Cataloguing: a way of remembering, permission to forget
By the time I had 20 plus books I knew I had to keep track of them in a system outside my head. I needed a catalogue and a cataloguing system. I have learnt on the job. Every book is catalogued from the smallest to the largest.

The core catalogue had to be a card catalogue. Some visitors have been baffled and amused by this decision because they think that having a computer based system, a spreadsheet, must be quicker and more efficient. I have discovered that this is true and false. Ideologically, I was committed to having a system, which, like the book itself, was entirely free of computers and electricity. I believe the book’s survival into the future will be this independence from electricity—after all, books were around long before the electric age, but we tend to forget this. In the world of the book the power socket is irrelevant.

The card catalogue

Every book is given a reference number. A friend suggested I should use Dewey decimal system, “there was no going past it!”, but straight away I knew it would not be useful. For a start all the books would have the same basic number because they all belong to the same ‘subject’ area, or do they? Yes, they belong in a same or similar artistic genres but the actual subject matter of the books varies enormously. As far as I have had contact with the Dewey system, and probably this is also true of all the alternative systems,2 it is about shelving; all the books on the same subject or by the same author sit together on the same shelf, but it was really obvious from the start that this was not going to be possible. I have since found out that the Dewey system is far from perfect and has significant biases and lacunas. I know of one collection of books by artists in a university library which remains uncatalogued because the system can’t fit them and the librarians don’t have the time to deal with the problem. So, perhaps naively, I thought up my own system based around what information I thought would be important to record about the book.
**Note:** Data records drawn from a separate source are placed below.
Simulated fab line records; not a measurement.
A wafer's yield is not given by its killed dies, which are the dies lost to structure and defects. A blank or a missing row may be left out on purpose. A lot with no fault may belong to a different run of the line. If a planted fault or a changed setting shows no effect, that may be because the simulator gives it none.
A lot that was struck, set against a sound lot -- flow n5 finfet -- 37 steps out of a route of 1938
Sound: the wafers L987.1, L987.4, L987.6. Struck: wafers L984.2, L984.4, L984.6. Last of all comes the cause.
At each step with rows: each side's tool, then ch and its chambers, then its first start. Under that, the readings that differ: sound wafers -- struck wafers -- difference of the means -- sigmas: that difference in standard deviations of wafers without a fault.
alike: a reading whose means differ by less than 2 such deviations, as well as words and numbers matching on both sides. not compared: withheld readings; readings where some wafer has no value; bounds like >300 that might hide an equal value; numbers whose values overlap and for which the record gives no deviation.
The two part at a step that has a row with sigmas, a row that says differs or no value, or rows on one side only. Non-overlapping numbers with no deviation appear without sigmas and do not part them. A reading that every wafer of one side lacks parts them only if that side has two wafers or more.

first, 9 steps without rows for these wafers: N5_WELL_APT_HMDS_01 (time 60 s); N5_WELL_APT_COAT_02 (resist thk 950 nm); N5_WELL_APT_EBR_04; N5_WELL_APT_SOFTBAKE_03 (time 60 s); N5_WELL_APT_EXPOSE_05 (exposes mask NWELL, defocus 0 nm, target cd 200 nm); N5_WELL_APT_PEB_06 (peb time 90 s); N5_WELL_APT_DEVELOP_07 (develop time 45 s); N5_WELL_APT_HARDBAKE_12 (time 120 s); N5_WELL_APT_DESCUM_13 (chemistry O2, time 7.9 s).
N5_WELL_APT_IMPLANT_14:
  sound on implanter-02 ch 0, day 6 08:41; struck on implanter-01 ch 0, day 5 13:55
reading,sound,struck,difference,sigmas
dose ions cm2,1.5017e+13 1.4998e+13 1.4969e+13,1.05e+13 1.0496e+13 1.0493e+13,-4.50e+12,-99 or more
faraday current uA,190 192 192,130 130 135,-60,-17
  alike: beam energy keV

Recorded on the card are the makers of the book, the title of the book, the publisher if there is one, either the name of the artist’s ‘press’ or perhaps a commercial publisher, the edition number if there is one, the date of publication, the dimensions of the book and the place marker, i.e. in which cabinet the book is shelved.

Initially, the catalogue was split, and the cards were kept in separate boxes. The books were divided between limited editions and non-limited or open editions. I marked books as limited only if the book was numbered—edition of 10, copy number 1, for example. I thought this split would mark a difference in production aesthetic, that the ‘limited editions’ would be small press, hand made books, limited because of the high labour input required, and ‘open editions’ would be more commercially produced books, small offset or photocopied, but then I bought some photocopied zines and noticed when I was cataloguing them that they were signed as limited editions. Also I had hand made books that I knew were limited editions, perhaps 6 copies in total. I knew a second edition could not easily be produced because of the production method, the artist had made small batches of paper specifically for the project, but the books were not numbered or ‘declared’ to be limited.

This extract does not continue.